The first thing I did when I woke up this morning was to ask myself what I wanted to do and the thought came to go for a run by the canal. I’ve lived in this studio for nearly three months and I haven’t even walked by the canal. I crawled back into bed for a another couple of hours and downloaded some apps for training from 0 to a 5k run and other bits and bobs. Whilst getting dressed I spotted my scale. Now, I have a horrible relationship with the scales. If I’ve been working hard and the numbers don’t match then I feel disheartened and especially since I’ve been walking around all week feeling really heavy. I gave myself a pep talk first and then stepped on. I had lost 2.5kg in 10 days.

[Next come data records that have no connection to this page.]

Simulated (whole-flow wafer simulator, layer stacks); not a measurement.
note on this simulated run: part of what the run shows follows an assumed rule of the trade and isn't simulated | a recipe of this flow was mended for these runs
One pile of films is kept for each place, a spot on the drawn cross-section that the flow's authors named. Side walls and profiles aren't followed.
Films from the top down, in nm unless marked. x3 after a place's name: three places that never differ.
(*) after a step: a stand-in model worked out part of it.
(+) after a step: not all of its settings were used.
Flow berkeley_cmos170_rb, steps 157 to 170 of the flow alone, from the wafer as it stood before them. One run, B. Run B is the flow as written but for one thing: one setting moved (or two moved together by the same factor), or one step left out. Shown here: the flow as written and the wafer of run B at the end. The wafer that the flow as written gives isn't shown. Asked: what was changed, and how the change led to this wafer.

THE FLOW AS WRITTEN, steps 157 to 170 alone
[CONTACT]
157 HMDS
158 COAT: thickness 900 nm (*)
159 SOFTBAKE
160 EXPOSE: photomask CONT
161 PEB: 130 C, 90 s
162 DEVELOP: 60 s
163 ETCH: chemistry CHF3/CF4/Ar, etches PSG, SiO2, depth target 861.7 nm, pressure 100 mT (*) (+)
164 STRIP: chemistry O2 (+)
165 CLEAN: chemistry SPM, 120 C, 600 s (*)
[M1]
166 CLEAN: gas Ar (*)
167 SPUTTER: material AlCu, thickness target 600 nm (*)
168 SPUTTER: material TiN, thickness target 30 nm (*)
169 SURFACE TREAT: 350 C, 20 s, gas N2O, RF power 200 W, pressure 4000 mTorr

My mental chatter convinced me that my body was heavier. Somehow it feels as though I don’t really fully live in my body. I can put on 10kg and not realise and clearly, the other way ’round. On somedays it seems to be this heavy thing that I lump around with me. Yet, I’m constantly touching/feeling my body. Putting moisturiser on, stretching and walking. Still, I am unconscious of the parameters of me. Unless I am in pain then I’m physically out of touch. I am little upset by it but, I’m recognising and honouring all the different bits of me so, this is something that I have to work with. Freeing my mental weight might be something that I have to work on long after the physical weight has melted away.

And, yes the run was lovely. My goal is to run three times a week and then, hopefully in 9 weeks time I’ll be able to run 5k. I can walk/run it at the moment but I would love to run all the way. I finished it off with a 20min walk and 50 squats – I started the 30 day squat challenge today. I watched Destiny Godley’s video on YouTube on and I thought I need to do this. Try it!